I can not say for sure but I think the tree is this one: 52°45'05.94"N/10°51'36.26"E

Nice. It was the background pollards that interested me. I'm coming to Magdeburg in the autumn, I'll have to swing by on pilgrimage :smile:

I read your post as a desire to make photographs that do more than simply depict a known place. There are a number of classic and contemporary ways of doing that.

Symbolism seems to be making a bit of a comeback in landscape photography, although it's heyday was a hundred years ago with the Pictorial movement. The big problem is finding a shared language with your audience: people are thoroughly ignorant about the countryside these days, and the market for sentimental cliché is unendingly vast.

I am very taken by the 'quiet' landscapes of photographers like Jem Southam and Elgar Esser. Again, there is sometimes the problem of shared knowledge - or the lack of it - and you have to find some way to get your audience to take your photographs seriously and not dimiss them as mere snaps. For me, a book is a better way to publicise this kind of work than a gallery - a book seems to aid contemplation in a way that is hard in most stand-up-and-look venues.

And then there are the conceptualists. I'll confess I find the concepts often very shallow, but there is a vast movement of photography dedicated to collecting seemingly trivial views that aquire force (or not :smile: from the concept behind the project. Marcus Neis is someone who does this successfuly for me.

There are not many people who take eye-grabbing images of mundane or anonymous landscapes, but it can be done. Eric Fredine and John Brownlow are two of my favourites. This kind of exciting the eye without dulling the mind is where I want my own photography to go.
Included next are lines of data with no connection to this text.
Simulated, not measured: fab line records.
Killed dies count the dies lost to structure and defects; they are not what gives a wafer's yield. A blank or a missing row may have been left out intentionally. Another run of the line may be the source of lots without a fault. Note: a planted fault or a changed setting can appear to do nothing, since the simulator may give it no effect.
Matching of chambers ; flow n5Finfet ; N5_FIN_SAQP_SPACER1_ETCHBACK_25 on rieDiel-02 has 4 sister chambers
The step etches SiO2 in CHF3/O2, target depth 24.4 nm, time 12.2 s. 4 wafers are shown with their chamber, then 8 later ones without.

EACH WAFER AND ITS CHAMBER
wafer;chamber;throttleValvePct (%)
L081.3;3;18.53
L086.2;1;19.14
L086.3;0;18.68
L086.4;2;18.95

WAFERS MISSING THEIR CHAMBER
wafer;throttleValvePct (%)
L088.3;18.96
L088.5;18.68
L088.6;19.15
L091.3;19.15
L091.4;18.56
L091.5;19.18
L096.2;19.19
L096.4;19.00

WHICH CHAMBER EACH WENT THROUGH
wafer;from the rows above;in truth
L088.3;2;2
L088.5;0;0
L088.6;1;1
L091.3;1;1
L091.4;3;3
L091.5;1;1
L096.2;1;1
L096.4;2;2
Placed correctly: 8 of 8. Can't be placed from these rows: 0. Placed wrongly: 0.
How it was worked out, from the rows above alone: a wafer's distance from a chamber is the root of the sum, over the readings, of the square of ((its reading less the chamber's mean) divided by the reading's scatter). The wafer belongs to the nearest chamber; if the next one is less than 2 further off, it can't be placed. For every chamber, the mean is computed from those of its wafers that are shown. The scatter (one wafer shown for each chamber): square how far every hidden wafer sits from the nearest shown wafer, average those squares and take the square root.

So much depends on context. Your hunting tower takes on a new resonance once you tell people it is near the old internal German border. The beach could be off Cuxhaven - a place of romance and suspense to most English readers - or it could be off Peenemünde, with its rather different associations. A lot depends on just how much you tell people, or include in the photo so they can work it out for themselves. There are lots of ways you could take things, and no rules or even roadmaps.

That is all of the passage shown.